Fortunately, that's not the position I am taking. Rather, I am saying that
authenticated encryption is an increasingly common practice and that we
should not publish a set of recommendations in this area which does not
engage with that properly.



> >> Of course, it might be the case that these defenses are insufficient
> >> (that would be useful to know!) but this document does not provide
> >> much assistance in making that evaluation.
>
> The intend of the document is not to provide cryptoanalysis guidance to
> evaluate specific protocol designs but to provide general guidance on
> how to deal with use of transient numeric identifiers in protocol design.
>
> Indeed, the two protocols that you singled out do not follow our
> guidance (they hardly could as the document we are reviewing is not yet
> officially published) and assessing if the lack of precision for the
> generation of transient IDs weakens the protocols would be a matter for
> the respective authors to deal with.
>

This is an odd argument, as the authors of these documents could certainly
have read your documents and adopted your recommendations. But my
point here is different. As I said to Fernando, we are about to publish
these
protocols as PS and yet they appear to violate the guidance here, which
seems
like a bad situation if we are about to publish this guidance as BCP. As
above,
I think the problem is that the guidance is not well suited to this type of
protocol,
which means that this document ought to be adjusted. However, if you
have an argument that it is these protocols that should be revised, that
would
be very good to know.


> >>     Connection IDs MUST NOT contain any information that can be used by
> >>     an external observer (that is, one that does not cooperate with the
> >>     issuer) to correlate them with other connection IDs for the same
> >>     connection.  As a trivial example, this means the same connection ID
> >>     MUST NOT be issued more than once on the same connection.
> >
> > I believe that not recommending a good/safe choice for generating IDs
> > has been proved to be problematic.
>
> Indeed, that has been the case even in documents that describe the use
> of cryptographic algorithms in protocols.
>
> See, for example, the case of "RFC 25288 - AES Galois Counter Mode (GCM)
> Cipher Suites for TLS" which in section 3 states:
> (https://tools.ietf.org/html/rfc5288#section-3)
>
>    The nonce_explicit is the "explicit" part of the nonce.  It is chosen
>    by the sender and is carried in each TLS record in the
>    GenericAEADCipher.nonce_explicit field.  The nonce_explicit length
>    (SecurityParameters.record_iv_length) is 8 octets.
>
>    Each value of the nonce_explicit MUST be distinct for each distinct
>    invocation of the GCM encrypt function for any fixed key.  Failure to
>    meet this uniqueness requirement can significantly degrade security.
>    The nonce_explicit MAY be the 64-bit sequence number.
>
> The case below is quite similar and even more specific (it hints at a
> particular way of implementing it) than the QUIC example and yet it lead
> to discovery 8 years later of at least 4 vulnerable implementations
> deployed on the Internet, as described by Bock at. al. in
> "Nonce-Disrespecting Adversaries: Practical Forgery Attacks on GCM in TLS"
> (https://eprint.iacr.org/2016/475.pdf)
>
> Note that in the AES-GCM in TLS case the need for a counter was
> warranted but not explicitly called for and such underspec'd text lead
> to flawed implementations. In other cases, a random nonce/ID is better
> than a numeric sequential value, we argue that authors should assess
> what is appropriate in their particular case and write their spec and
> rationale for it accordingly.
>

Well I'm certainly not arguing that it's not important to describe good
practices for cryptographic protocols, but: it seems to me that this RFC
did precisely what your document recommends in S 5.

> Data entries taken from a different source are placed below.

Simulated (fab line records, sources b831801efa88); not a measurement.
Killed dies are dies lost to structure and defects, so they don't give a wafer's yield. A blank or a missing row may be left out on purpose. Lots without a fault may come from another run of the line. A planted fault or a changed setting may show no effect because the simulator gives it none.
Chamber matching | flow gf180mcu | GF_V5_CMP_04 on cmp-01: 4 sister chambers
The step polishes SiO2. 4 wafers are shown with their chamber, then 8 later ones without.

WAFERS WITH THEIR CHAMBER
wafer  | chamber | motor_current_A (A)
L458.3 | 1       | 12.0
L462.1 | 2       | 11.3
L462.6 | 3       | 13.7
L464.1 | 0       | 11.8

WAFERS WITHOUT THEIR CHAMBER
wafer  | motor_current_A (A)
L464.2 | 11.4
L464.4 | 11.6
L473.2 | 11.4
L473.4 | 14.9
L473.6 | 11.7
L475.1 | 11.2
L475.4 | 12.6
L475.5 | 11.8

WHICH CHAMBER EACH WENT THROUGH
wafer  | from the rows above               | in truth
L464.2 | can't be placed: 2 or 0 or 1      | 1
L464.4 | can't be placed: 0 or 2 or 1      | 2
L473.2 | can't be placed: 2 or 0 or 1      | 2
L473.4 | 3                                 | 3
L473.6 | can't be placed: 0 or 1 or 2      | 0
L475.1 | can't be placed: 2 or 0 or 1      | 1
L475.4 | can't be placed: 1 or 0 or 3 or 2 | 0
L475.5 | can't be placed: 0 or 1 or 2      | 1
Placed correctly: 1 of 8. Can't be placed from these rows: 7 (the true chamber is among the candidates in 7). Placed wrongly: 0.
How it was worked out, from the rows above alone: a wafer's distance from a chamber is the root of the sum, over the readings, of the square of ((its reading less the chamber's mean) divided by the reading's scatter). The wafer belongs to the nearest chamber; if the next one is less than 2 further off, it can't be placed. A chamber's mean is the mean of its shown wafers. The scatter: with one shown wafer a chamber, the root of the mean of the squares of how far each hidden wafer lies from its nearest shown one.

- It specified the interop requirements (none)
- It provided the security and privacy analysis (they must be unique and
it's bad if they're not)
- It recommended an algorithm (the sequence number)

I would note that the eventual outcome in this case in TLS 1.3 was to
remove the explicit nonce entirely and to replace it with a value generated
from the sequence number.


>
> >> I'm not saying that cryptographic protocols don't need to take care in
> >> identifer selection, but the guidance in this document does not seem
> >> very helpful in that respect.
>
> I'd like to dig deeper into that feedback. In which way do you think it
> does not seem helpful. What would you expect it to say to be helpful?
>

See above for a specific example.


Baring a more detailed proposal I propose to include text that
> explicitly calls out that in cases where protocols require cryptographic
> algorithms to provide confidentiality and integrity (ie. authenticated
> encryption) of the transient identifier fields some of the inherent
> weaknesses in transient ID generation may be mitigated.
>
> Does that sound like a sensible caveat?
>

Not really, no. I believe substantial rework is needed to address the role
that identifiers work in cryptographic protocols.